I’ve been reading Programming Pearlsfor some time now. It’s a great book, the kind of book that makes you realize what programming really is about.
Among the exercises behind Column 6 in it, there was this strange problem: “At what distances can a courier on a bicycle with a reel of magnetic tape be a more rapid carrier of information than a telephone line that transmits 56,000 bits per second? Than a 1200-bps line?”
The thought that a bicycle can be faster than an electronic communication line seems ridiculous indeed, but it turns out it’s not difficult. For the sake of modernity, let’s replace the ‘magnetic tape’ with a hard disk. 1TB disks are common enough these days that I’ll use that for the calculations.
Now, let’s calculate the time taken for transmitting ‘g’ Gigabytes of data using both the bicycle method and an Internet line, between two places which are ‘d’ kilometres apart. In the bicycle method, we have two kinds of ‘time’s to consider: the time taken to transfer things to and from the hard disk, and the time taken in the bicycle itself. These days, data transfer rates in hard disks lies around 25MB/s from my experience, so I’ll use that as the transfer rate here. Then, 1 gigabyte will take 1GB/25MB ~= 40 seconds. For g GB, it is 40g seconds. This is for one transfer. Since we do this twice (transferring to the hard disk, and later back from it), it’d be 80g seconds in total. In addition, we have the time taken in the bicycle itself. Assuming a minimal speed of 10kmph by the bicycler, the time taken would be d/10 hours, which in seconds would be 360d. So, the total time is 360d + 80g.
For a 56kbps Internet line, the time taken for transferring the same g gigabytes would be the upload time + download time. From discussions in the Internet, it appears that upload speeds were “from 1/2 to less of the the download speed”. Of course, this is not ‘authoritative’, but is good enough for our purposes. The download speed here is 7KB/s (since 56kbps = 7KB/s). Let’s take the upper limit and take the upload speed to be half of download i.e. 3.5KB/s. Then, time taken = 1000,000g/3.5 + 1000,000g/7 seconds (since 1GB ~= 1000,000KB) = 3000,000g/7. So we’ve got to solve for d in:
360d + 80g < 3000,000g/7
360d < (3000,000 – 560)g/7
d < 2999440g/2520
d < 1200g (approx.)
If g = 1GB, the bicycle is faster for upto a distance of 1200 km.

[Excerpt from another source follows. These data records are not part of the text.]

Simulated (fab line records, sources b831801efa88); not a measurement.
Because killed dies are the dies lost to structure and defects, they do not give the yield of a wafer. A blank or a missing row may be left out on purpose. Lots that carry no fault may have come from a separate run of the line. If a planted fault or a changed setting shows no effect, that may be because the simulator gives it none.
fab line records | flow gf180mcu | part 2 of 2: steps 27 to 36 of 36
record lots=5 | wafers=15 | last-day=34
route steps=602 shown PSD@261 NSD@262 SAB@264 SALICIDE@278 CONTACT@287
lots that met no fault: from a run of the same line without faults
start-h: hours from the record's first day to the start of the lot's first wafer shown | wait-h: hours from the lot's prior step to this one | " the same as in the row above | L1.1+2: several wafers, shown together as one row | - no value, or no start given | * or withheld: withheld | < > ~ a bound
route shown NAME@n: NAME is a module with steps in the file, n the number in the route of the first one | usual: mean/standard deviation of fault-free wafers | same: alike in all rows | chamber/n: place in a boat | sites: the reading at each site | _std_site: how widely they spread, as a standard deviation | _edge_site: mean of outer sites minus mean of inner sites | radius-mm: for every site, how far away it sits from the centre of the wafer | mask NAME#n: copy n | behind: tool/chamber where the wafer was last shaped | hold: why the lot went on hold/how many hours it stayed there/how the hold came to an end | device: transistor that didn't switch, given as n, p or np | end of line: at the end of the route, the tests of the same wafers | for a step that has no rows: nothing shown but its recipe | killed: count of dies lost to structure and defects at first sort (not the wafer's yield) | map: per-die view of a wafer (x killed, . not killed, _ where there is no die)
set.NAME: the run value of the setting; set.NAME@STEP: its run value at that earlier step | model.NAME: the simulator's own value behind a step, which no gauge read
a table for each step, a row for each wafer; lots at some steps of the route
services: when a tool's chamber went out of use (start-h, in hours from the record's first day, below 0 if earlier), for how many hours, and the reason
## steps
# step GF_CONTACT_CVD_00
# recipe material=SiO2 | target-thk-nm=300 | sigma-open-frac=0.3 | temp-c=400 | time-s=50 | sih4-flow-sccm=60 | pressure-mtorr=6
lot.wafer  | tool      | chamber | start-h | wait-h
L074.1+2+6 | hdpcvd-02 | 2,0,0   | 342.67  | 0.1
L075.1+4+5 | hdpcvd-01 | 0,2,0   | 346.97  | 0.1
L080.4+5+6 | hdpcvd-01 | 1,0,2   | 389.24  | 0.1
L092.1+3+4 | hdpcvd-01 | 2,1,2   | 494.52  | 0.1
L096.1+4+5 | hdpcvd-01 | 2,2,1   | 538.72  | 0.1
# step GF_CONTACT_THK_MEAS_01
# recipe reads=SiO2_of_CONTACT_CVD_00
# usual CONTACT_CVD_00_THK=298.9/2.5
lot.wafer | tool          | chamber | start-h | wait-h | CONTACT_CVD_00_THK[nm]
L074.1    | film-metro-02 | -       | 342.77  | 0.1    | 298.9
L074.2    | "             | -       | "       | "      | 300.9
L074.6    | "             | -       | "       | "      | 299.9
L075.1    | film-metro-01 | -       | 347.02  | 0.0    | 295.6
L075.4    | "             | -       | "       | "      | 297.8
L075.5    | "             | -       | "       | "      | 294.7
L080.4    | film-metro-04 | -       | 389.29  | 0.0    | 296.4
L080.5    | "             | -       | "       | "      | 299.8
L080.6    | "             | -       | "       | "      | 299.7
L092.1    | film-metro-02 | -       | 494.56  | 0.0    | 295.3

If we are to use the 1TB hard disk to its full capacity, g ~= 1000GB. Substituting that,
d < 1,200,000 km
which means that upto an astounding distance of about 1200,000 kilometres (that’s about 750,000 miles), a bicycle with a 1TB hard disk is faster than a 56kbps line for transferring 1TB of data!
Now, 56kbps is one of those old dialup lines – the more common internet connection these days is a broadband connection. For purposes of modernity, let’s now assume a 1Mbps connection, which transfers at a rate of 128KB/s. Again, the upload speed is less. And in this case, it appears that upload speeds of 1/4th of download are most common. Hence, let’s assume an uplink of 128/4 = 32KB/s. Then, the inequality is:
360d + 80g < 1000,000g/32 + 1000,000g/128
360d < 4999920g/128
d < 108g
Again, substituting g = 1,
d < 108 km
For 1024 GB (i.e., 1TB data),
d < 110,000 km
Given that the earth’s circumference itself is just 40,000 km, this means that if you need to transfer 1TB of data to anywhere on earth, you’re better off sending a bicycle courier than sending it through today’s internet connections (of course, there’s the issue of crossing the oceans, which we’ll ignore for simplicity ;) )
Now, the same is not true if you need to transfer only 1GB – as we saw above, a bicycle is faster only upto 108 km. So, for what amount of data is a bicycle faster to anywhere on earth? Let’s do one final calculation.
The maximum distance you’d need to travel on earth is half its circumference (can you see why?). This is 20,000 km. So, let’s make d=20,000 km in the inequality and see what g we get.
360*20,000 < 4999920g/128
g > 184 GB
So, the moral of the story is, even if you have a 1Mbps broadband line, if you need to transfer more than 184 GB of data, you’d achieve better speeds to anywhere on earth by carrying a hard disk on a bicycle than by transferring it through the 1Mbps connection!